I'm not buying that postmodernism is apolitical or conservative. Postmodernism is like bleach: it turns everything it touches into its own essence. So it looks apolitical if you're coming from a secular-modern political position.

Think of it this way (in exaggeratedly simply terms): the Puritans were trying to construct a certain kind of civilization. To "deconstruct" the values of that civilization is politically against that civilization.

Now, at a grand level, you may be--not right, but at least beyond the reach of rational (secular) argument: from that angle, one civilization is as good/bad as another, and there is no standard against which we might measure.

To move away from Truth as Iris, because Truth is too frivolous a concept for Iris, simply consider "Truth" whatever I and my community take to be true. That is, it's not "from God on high," or anything, but we all think you shouldn't eat your boogers.

Now: it's not apolitical to make me aware of the fact that my customs are "just human constructs." Is it? I thought we agreed somewhere that creating a perception is creating a reality...

Or another way: the problem with postmodernism is that I and my community want to fabricate values, and academic-postmodernism (as it's actually practiced) isn't satisfied with letting me, unless what I fabricate is what those-who-quote-Derrida want to hear me fabricate.

Even admitting that you sit in skeptical judgment of a graduate student who is doing a project on the immorality of homosexuality is effectively admitting that you're not really doing postmodernism, isn't it? Or else, that the postmodernism you're doing is a hypocritical brand?

Glad to be back! I hate the idea of the mind as physical, but only because it seems to me that there's been a lot of bad science based on that assumption, taking (for example) the presence of certain chemicals in the brain as causal when in fact they may be coincident (I'm thinking of seratonin, etc.).

Casey said...
This comment has been removed by the author.
pure_sophist_monster said...

You write: "Or another way: the problem with postmodernism is that I and my community want to fabricate values, and academic-postmodernism (as it's actually practiced) isn't satisfied with letting me, unless what I fabricate is what those-who-quote-Derrida want to hear me fabricate."

You are on to something here. There is a certain brand of postmodernism that is nostalgic modernism. Like the sophomore who discovers that because it's all just opinion that no one's opinion is better or worse than anyone elses. Rhetoric would be fine fabrications -- as you now appear to be.

Be I do know of academics who think their work ends simply at pointing out that something is a fabrication or a social construction. For rhetoric, and fiction, that is simply the starting point to a much more important and interesting conversation about which fabrications and which fictions. Given that "it is all made up" (i.e., you are the tooth-fairy, right?), there is more not less important to being able to debate, to decide, to pick (I.e., "can I wear the dress"). A certain kind of postmodernism (maybe prominent in cultural studies) cannot come this panel of the cartoon (I keep referring to). What you are pointing out is that fail to do this explicitly. They have a set of fabrications as much as the next I an my community. But, like Socrates, they have you go first, point out yours is a fabricated value system, and then win by default.
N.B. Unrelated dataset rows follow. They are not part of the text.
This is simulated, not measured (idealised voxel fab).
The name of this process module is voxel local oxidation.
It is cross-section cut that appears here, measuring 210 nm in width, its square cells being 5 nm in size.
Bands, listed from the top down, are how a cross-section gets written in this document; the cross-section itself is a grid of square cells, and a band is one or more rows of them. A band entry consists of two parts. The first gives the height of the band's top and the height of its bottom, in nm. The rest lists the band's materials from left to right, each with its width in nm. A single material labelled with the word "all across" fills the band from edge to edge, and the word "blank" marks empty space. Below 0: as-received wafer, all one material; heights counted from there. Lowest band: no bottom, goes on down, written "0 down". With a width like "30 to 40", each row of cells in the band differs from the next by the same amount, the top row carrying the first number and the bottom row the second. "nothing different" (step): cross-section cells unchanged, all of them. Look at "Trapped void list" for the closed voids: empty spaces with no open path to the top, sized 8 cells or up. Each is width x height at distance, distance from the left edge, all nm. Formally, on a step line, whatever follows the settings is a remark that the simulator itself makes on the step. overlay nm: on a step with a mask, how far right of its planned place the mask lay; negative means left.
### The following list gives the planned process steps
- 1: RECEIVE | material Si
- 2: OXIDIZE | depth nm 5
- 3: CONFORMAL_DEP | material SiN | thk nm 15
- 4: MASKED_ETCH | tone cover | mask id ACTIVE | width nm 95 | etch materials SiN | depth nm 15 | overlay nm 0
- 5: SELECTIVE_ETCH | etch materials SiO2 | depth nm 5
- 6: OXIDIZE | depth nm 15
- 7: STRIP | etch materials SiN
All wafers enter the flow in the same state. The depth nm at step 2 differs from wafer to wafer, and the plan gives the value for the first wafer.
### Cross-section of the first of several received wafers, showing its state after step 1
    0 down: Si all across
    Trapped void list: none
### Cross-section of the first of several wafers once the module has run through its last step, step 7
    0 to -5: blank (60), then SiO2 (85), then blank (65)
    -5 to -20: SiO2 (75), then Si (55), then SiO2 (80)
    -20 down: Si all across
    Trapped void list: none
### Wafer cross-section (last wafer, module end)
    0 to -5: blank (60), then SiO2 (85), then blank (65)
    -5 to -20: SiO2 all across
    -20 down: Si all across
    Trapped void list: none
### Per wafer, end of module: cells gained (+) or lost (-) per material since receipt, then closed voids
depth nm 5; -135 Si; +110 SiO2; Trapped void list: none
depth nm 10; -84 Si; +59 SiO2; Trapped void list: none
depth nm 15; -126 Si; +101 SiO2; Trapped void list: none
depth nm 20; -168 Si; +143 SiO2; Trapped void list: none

And I would never say anything is apolitical, just that postmodernism isn't automatically affiliated with one or the other (even though there are, as we'd both acknowledge, correlations).

And we can certainly deconstruct things we like (as we - this community of blogs - do all the time).

pure_sophist_monster said...

On the mind as physical: You would love Andy Clark's work - I drew on it extensively in my diss. He very much argues against seeing the mind as "brainbound" or trapped within "the skinbag." Although I used him to argue that once the mind is no longer trapped within the bounds of skin and skull it is far more open (susceptible, YOU might say) to the workings of rhetoric. In fact, I go so far as to argue that rhetorical action is necessary in the cultivation of minds. The mind is not automatic or simply a physical developmental process. Anyway, that's a whole other thing.

Casey said...

Yeah, the problem with you, PSM, is that I like your brand of postmodernism: it seems "fruitful" to me; it's the kind of postmodernism that actually helped me to go through my skepticism--to come out the other side fabricatin' and believin'.

Where Christianity has embraced the questions of postmodernism (by incorporating non-canonical works, but re-telling history, and most importantly by destabilizing assumed interpretations), Christian theology has made gains... gains which may eventually trickle down into institutional practice...

...and thereby lose what was gained, probably.

So anyway: my complaint stands! Down with all of the bad-postmodernists.